The oils were then distributed to various representatives of each Parish.

The Chrism Mass is a clear expression of the unity of the priesthood and sacrifice of Christ, which continue to be present in the Church.

Archbishop Pinder's Homily:
“Even now says the Lord return to me with your whole heart” (Joel 2:12). Friends it was the good of glory to the prophet Joel that we began our Lenten adventure over a month ago. And Joel didn’t stop there; he went on to say “Rend your hearts, not your garments, and return to the LORD, your God” (Joel 2:13).

These same sentiments are expressed for us again; in 1 Samuel that says “not as man sees does God see, because man sees the appearance but the LORD looks into the heart" (1 Samuel 16:7).

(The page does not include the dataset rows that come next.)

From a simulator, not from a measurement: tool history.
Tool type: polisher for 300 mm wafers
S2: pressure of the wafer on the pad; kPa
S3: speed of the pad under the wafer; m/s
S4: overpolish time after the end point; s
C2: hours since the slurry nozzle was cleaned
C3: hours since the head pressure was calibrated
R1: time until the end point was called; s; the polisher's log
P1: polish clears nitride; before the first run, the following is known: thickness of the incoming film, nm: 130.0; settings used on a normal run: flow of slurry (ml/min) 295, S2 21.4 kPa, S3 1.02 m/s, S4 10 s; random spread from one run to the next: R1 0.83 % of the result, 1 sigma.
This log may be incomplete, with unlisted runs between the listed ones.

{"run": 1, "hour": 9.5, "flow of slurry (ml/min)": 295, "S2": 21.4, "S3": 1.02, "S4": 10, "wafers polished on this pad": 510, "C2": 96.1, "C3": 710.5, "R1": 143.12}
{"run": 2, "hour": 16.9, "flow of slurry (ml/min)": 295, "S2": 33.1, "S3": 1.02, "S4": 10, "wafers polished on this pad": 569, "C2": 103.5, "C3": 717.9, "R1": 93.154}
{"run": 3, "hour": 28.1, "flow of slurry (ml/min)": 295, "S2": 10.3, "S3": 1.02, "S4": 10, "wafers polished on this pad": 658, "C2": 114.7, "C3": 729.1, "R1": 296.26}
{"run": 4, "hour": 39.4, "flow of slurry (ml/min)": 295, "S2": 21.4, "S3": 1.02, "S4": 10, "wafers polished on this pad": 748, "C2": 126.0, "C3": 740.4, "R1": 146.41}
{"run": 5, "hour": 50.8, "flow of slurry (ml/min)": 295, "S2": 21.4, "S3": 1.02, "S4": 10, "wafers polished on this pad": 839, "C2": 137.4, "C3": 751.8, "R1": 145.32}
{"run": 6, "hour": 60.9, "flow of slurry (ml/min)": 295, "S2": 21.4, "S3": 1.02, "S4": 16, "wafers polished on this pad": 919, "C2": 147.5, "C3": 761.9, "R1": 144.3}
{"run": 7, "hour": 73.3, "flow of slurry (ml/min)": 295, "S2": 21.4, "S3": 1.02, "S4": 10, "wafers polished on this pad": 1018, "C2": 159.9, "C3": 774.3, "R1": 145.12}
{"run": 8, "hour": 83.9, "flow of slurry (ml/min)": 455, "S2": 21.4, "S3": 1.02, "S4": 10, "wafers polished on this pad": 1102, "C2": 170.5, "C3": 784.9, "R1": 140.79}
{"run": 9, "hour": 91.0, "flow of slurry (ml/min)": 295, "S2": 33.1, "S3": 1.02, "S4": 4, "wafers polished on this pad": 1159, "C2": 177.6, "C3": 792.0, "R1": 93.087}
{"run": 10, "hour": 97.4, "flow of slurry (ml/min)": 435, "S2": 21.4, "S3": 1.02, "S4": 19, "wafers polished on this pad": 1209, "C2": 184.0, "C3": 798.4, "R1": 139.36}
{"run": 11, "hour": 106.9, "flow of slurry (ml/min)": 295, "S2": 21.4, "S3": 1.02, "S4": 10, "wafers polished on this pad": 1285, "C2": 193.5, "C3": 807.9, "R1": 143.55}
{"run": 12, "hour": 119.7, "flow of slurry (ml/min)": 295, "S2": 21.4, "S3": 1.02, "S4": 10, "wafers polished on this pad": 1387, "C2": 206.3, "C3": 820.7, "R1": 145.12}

These weeks of Lent are a time and a season of a sincere personal renewal for all of us if we take it seriously. Lent is a time for us to seek to make positive change in our lives. It is a season for us to seek the grace to make those positive changes in our lives. It is a time when we all do the well, to take comfort in the words the Lord uttered through the prophet Ezekiel that says’ “I will give them a new heart and put a new spirit within them; I will remove their stony hearts, and replace it with a natural heart; thus they shall be my people and I will be their God” (Ezekiel 11:20).

Now friends this is an invitation. It is an invitation to a new covenant. It’s a story of broken relationships, the binding up of all wounds, forgiveness, forgetting the dark past, looking with hope to a bright future. It speaks of reconciliation. It is friends with that trust that we set out on our Lenten journey.

Whenever I speak of Holy Week which begins this Sunday (Palm Sunday), we recall the unique celebrations of our Faith, and the Easter Vigil, we begin by lighting a fire, then lighting too the paschal candle, then we hear the Easter proclamation about the risen Lord, who’s name as “Christ” our light. We will baptize and receive new members of the faithful. And in this way the Church removes itself as it were in body just as it uses this season of Lent to renew itself in Spirit.

We then pray in Faith for all of our needs, we venerate the cross, we receive the Eucharist though by custom the Eucharist is not consecrated on Good Friday. Holy Thursday; the evening of that day ends Lent and begins our Easter observance. It is when we gather to mark the celebration, the very institution of the Eucharist itself. And on that occasion we also hear the command given to us by the Lord; the command to love one another. We are invited to express that love in service to one another. That command is demonstrated in ritual form by the washing of the feet.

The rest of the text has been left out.